On our way to visit the remains of Lake Hula (you can read about a previous visit here), we passed through Yesud HaMa'ala (יְסוּד הַמַּעֲלָה), a moshava of the Old Yishuv established in 1883. Near to the moshava is Tel Talil (Khirbet Teleil), identified with the Jewish village of Thella (תֶ'לָה) by Conder and Kitchener in the Galilee volume (1881) of the Survey of Western Palestine, where they state that "Et Teleil, 'the Little Mound,' appears to be the Thella of Josephus [...]―a village near the Jordan, forming the eastern limit of Upper Galilee." Josephus, in The Jewish War, III.3, describes the extent of the upper Galilee, thus: "...from which beginning also is taken the breadth of the Upper Galilee, as far as the village Baca, which divides the land of the Tyrians from it; its length is also from Meloth to Thella, a village near to the Jordan."
More recently, the village was thought to have been about 700 metres south of the tel on the eastern edges of the moshava, based on the discovery of a synagogue there dated to between the 4th and 6th centuries CE. Excavation by Abraham Biran and Dan Urman in 1974, and again by Abraham Biran and Yair Shoham in 1982-1983, unearthed basalt column bases and drums. The building became a sugar factory in the Mamluk period (12th and 13th centuries). The site today is not too impressive, though the masonry is of high quality (pictured above, with Amber providing scale).
The identification, made by Biran, relied on the building's plan, the architectural elements which are certainly from a Byzantine-Roman synagogue, and on nineteenth century historical reports mentioning an Aramaic dedicatory inscription―since lost―found at the site when the moshava was being built. However since no pottery or coins were found in the excavations, and subsequent surveys in the moshava have unearthed no finds from the time, it has been suggested by others that the synagogue elements were moved here from another location for reuse in the Mamluk period. Further evidence of this is that the basalt columns stand on limestone bases dressed identically to those found at the Crusader castle of Vadum Jacob (Metzad 'Ateret). These stones also appear to have been brought from elsewhere for reuse and, indeed there is no nearby natural source of either limestone or basalt. An alternative site for Thalla has been proposed at Khirbet Makbarat Banut Yakub, somewhat to the south, about 2.5 km north of the Banut Yakub ('daughters of Jacob') bridge, on the west bank of the Jordan.

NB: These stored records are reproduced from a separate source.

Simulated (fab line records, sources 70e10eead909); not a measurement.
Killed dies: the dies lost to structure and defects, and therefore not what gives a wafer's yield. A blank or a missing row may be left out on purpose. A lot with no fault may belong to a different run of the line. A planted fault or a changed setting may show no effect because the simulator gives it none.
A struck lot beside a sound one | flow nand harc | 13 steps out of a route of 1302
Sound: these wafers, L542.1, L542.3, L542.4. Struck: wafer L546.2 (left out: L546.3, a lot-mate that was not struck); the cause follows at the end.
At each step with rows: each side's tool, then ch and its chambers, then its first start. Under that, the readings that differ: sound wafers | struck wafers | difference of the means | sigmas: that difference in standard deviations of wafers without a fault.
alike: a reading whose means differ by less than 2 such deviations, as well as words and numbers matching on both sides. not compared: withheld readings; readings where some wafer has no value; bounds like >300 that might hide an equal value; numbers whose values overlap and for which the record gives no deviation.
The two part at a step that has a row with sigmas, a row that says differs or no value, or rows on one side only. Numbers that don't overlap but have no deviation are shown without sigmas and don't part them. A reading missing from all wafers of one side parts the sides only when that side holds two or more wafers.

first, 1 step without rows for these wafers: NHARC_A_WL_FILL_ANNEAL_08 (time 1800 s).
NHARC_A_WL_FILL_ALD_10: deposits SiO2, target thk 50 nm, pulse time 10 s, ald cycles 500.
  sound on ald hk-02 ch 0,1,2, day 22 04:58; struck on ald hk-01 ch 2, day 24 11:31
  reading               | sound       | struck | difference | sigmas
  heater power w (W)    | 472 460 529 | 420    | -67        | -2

Returning to the tel, the Arab village of Tulayl (تليل) existed there by the end of the sixteenth century, evidenced by an Ottoman register of 215 Muslims there. Conder and Kitchener recorded there a village with "modern cattle-sheds and traces of ruins of basaltic stone." It is possible―though to my knowledge the tel has not yet been excavated―that the basalt synagogue elements originated on the tel. By the end of the British Mandate, Tulayl had expanded westwards to approach the village of al-Husayniyya, which itself was expanding eastwards. The two villages―which were Muslim―shared a school established by the local Society of Village Improvement. Tulayl was apparently abandoned by its inhabitants in the course of Operation Yiftach, probably in late April 1948 (Morris, B. (2004), The Birth of the Palestinian Refugee Problem Revisited). Today only one stone house remains, in ruins, on the overgrown tel.